News that world-class New York chef Daniel Boulud will bring a large restaurant to One Vanderbilt won’t fill the tower’s nearly 1.7 million square feet of office space overnight — but it sure helps.
With a move, developer SL Green has put a popular, human face on the $3.1 billion skyscraper it’s building next to Grand Central Terminal. The deal lends the spectacular tower more cachet than first office tenant TD Bank, which is taking 200,000 square feet, including a retail branch.

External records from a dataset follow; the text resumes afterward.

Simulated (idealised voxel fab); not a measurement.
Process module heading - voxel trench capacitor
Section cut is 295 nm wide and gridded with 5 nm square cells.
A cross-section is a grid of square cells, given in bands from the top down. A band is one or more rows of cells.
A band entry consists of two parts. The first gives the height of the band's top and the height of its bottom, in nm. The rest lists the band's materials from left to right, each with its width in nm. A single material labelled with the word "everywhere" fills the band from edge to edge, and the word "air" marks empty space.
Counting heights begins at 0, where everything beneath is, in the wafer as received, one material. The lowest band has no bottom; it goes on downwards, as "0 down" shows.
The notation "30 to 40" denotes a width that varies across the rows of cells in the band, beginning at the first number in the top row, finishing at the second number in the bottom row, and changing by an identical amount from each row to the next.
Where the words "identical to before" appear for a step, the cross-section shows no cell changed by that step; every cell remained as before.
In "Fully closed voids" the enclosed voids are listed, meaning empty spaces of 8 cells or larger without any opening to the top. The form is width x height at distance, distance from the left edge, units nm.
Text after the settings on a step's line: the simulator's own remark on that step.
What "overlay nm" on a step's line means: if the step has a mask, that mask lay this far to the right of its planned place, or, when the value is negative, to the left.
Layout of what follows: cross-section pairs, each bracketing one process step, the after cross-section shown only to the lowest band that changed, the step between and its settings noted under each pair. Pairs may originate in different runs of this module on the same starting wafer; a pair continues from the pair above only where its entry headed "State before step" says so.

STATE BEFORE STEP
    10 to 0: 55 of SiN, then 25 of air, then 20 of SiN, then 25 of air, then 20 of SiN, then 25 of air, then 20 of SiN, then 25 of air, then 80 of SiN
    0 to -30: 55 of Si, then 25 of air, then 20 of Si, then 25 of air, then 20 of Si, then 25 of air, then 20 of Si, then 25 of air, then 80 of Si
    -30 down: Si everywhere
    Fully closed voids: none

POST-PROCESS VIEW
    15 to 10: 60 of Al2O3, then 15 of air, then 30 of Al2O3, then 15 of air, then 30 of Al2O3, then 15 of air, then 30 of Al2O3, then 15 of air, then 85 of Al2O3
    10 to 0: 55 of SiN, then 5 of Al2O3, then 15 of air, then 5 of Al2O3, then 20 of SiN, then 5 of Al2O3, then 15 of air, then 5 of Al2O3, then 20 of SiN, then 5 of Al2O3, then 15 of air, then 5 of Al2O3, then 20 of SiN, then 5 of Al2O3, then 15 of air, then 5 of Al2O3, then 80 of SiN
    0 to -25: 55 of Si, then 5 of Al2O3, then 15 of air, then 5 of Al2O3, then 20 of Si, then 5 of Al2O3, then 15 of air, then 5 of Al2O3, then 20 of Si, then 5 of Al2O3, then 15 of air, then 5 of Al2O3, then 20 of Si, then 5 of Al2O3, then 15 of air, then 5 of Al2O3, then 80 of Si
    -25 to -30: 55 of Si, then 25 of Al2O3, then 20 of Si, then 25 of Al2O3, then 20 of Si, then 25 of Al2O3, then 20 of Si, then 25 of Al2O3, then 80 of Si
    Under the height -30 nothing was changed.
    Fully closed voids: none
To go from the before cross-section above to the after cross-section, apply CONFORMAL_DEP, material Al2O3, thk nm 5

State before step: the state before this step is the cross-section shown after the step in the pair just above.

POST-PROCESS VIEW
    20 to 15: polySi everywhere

As we first reported Monday on 24hbongdda.site, Boulud will launch an 11,000-square-foot eatery on One Vanderbilt’s second floor overlooking the teeming corner of Vanderbilt Avenue and 42nd Street. He’ll also have an Epicerie Boulud grab-and-go outlet at sidewalk level.
The breakthrough comes as SL Green talks to prospective office tenants, most notably JPMorgan Chase, which is considering moving its headquarters there. Sources said that if the bank decides instead to move to Hudson Yards or not move at all from its current Park Avenue digs, a long list of tenants seeking 100,000 to 200,000 square feet each are itching to pounce on One Vanderbilt. The tower is to open in 2020.
Last October, SL Green Managing Director Brett Herschenfeld told The Post, “We are in the latter stages of selecting one of the top restaurateurs in the world.” We’ve heard that before elsewhere, only to see another cookie-cutter “food hall.”
Unlike most of his competitors, Boulud has never had to close a Manhattan restaurant. His empire runs the gamut of price points, from burger-happy DBGB on the Bowery to top-end Restaurant Daniel on East 64th Street — with DB Bistro Moderne, Bar Boulud, Boulud Sud and Cafe Boulud in between.
SL Green is landlord to some great restaurants — most notably to Eleven Madison Park at 11 Madison Ave. (Coincidentally, Eleven Madison Park’s owners also plan a major eatery at another major new Midtown office project, L&L Holding Co.’s 425 Park Ave.)
But the deal with Boulud is of a different kind than SL Green has done in the past. “If there’s a departure here, it’s that we are actually partnering with Daniel — something we haven’t done before,” SL Green CEO Marc Holliday told us.
“We will put up the majority of the money for the project, but Daniel will put in some of his own as well,” Holliday said. “Daniel’s company, the Dinex Group, will manage and run the restaurant.” One Vanderbilt’s owners are SL Green and South Korea Pension Services, which bought a 27 percent stake last year, and Hines, which has 1.4 percent.
Boulud said, “We talked to them for a long time. We feel good together and I’m excited about this.”
Will his new place be French-inspired, like his others in New York? “It will be a fine restaurant,” Boulud said, but declined to discuss it beyond that — other than to say with a laugh, “It will not be Italian.”